The Battle of Hattin

The Kurdish leader Saladin had been planning this battle for many years. The Crusader Kingdom of Jerusalem had lasted for almost 90 years because of the inability of Muslim leaders to unite. However, by force, bribery and persuasion, Saladin was able to unite the Muslim princes, and in 1187 CE he assembled an army of 12,000 cavalry men and 30,000 volunteers to confront the Crusaders. The Crusaders had no option but to also gather their forces from throughout their kingdom and they assembled an army of 1,200 knights and 18,000 infantry. This was the largest Crusader force ever assembled. Nevertheless, it was heavily outnumbered. If defeated, their strongholds throughout the country would be sparsely protected.


The Crusader army assembled in Saffuriya (now known as Zippori) in the Galilee close to Nazareth. Saladin’s strategy was to induce the Crusader forces to leave Saffuriya and advance into the open countryside. He therefore besieged the Crusader fortress in Tiberius on the eastern outskirts of the Christian kingdom where one of the wives of the Crusader leaders was living. Her husband Raymond of Tripoli urged the other leaders to remain in Saffuriya, but King Guy was persuaded by the other leaders that this would be cowardly and he advanced out of the city towards Tiberius. The Crusaders had fallen into the trap Saladin had prepared for them.

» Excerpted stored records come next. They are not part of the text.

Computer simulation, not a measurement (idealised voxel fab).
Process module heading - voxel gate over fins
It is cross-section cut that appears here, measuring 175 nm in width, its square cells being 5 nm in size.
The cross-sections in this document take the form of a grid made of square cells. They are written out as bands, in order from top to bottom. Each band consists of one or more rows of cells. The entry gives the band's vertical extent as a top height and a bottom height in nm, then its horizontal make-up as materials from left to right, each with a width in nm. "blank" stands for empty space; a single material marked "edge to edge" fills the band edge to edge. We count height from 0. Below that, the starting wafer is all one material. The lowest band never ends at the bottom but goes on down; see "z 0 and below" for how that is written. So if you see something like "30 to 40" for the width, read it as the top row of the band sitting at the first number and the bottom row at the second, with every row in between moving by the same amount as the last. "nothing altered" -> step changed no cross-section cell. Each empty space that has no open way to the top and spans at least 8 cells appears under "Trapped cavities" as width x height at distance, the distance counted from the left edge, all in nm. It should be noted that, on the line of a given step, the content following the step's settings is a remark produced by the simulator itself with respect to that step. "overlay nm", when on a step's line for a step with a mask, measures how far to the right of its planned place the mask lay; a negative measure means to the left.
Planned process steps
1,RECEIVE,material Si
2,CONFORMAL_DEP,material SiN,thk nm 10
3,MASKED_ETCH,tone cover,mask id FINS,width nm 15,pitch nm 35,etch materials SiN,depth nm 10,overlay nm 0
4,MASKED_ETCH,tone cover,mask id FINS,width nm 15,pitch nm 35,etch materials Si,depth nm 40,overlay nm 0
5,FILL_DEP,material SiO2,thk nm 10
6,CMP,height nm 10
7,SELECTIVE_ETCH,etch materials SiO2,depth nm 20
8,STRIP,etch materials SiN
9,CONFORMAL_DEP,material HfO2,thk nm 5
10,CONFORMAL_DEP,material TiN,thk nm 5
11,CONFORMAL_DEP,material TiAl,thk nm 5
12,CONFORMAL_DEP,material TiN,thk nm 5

Saladin now brought most of his forces back from Tiberius. He guarded all the springs in the area, including the spring at Hittin, so that the Crusader army had no water. He began harassing the moving Crusader army, and blocked their path to water in Tiberius or the Sea of Galilee. The Crusaders were unable to progress forwards and they were forced to pitch camp in a defenseless area. The next day Saladin allowed the Crusader force to move, waiting for the heat of the day before attacking. He set fire to the surrounding shrub so that the air was filled with smoke. At around noon he bombardment them with arrows, aiming particularly at the horses. Guy’s infantry either perished, fled or surrendered. The cavalry reached higher ground on the ruins of the fort on Karnei Hittin where they prepared their last stand. They attempted several cavalry charges from Karnei Hittin but were unable to break through the Muslim forces. Eventually their position was overrun.


Following this defeat, Jerusalem surrendered as did most of the Crusader fortresses throughout the country as they had inadequate forces to defend them. Jerusalem, for example, had only two knights left.


The Christians did attempt a Third Crusade (1189-1192) under the leadership of Richard the Lionheart, but were unable to capture Jerusalem or reestablish their Kingdom of Jerusalem. However, they were able to capture Acre and Jaffa and reestablish a Christian state along the coast and this would last for 100 years.


If you would like to see a short YouTube movie about the Battle of Hattin, click here:

Trail around Karnei Hittin. To follow your location on your smart phone, click on https://israelhiking.osm.org.il/share/RuPwHzPXiN. Now click on the black box with a cross at the top left of the map and it should change color to green. Unless you wish to there is no need to download the free application.


  • Go up the blue-marked path and steps. You will soon come to a monument erected by the Church of God.


  • The trail continues up a rocky path.  At the top of this path, you can turn onto a path on the left to view the location of the battle site. After this, return to the blue-marked trail to encircle the crater.


From the top of the crater, you now have wonderful views of Wadi Arbel, the top of the cliffs of Arbel, the Sea of Galilee, and in the distance on the other side of the Sea of Galilee the Golan. There is a sign to help you identify these landmarks.


  • You will pass a path on the left. If you found the ascent difficult you may wish to return on this path as it has a smooth descent without any climbing, although it shortens the hike. After descending and reaching a jeep trail, turn left towards your car.

  • Otherwise continue on the blue-marked trail until you meet a green-marked trail on the left. On the map on the sign at the beginning of the hike and also on the map below, this is marked in red – but this color is in error. This path will take you down the side of the crater climbing on rocks. When you come to the jeep trail, turn left towards your car.


For a much longer one-way hike, it is possible to start on a path by the cowsheds at Kibbutz Lavi. This path goes by the fields of the kibbutz to Karnei Hittin.



The Tomb of Yethro, the father-in-law of Moses, is contained within the main temple of the Druze, and there is a blue trail that descends from Karnei Hittin to the temple. One needs to be modestly dressed to enter the temple, which includes pants for males, otherwise you will be refused entry. Unless you have two cars, you will have to walk back up Karnei Hittin. The way back is complicated for a hitch, although there is a good chance you will be able to get a ride from the temple to route 65. After that you will probably need to get a taxi.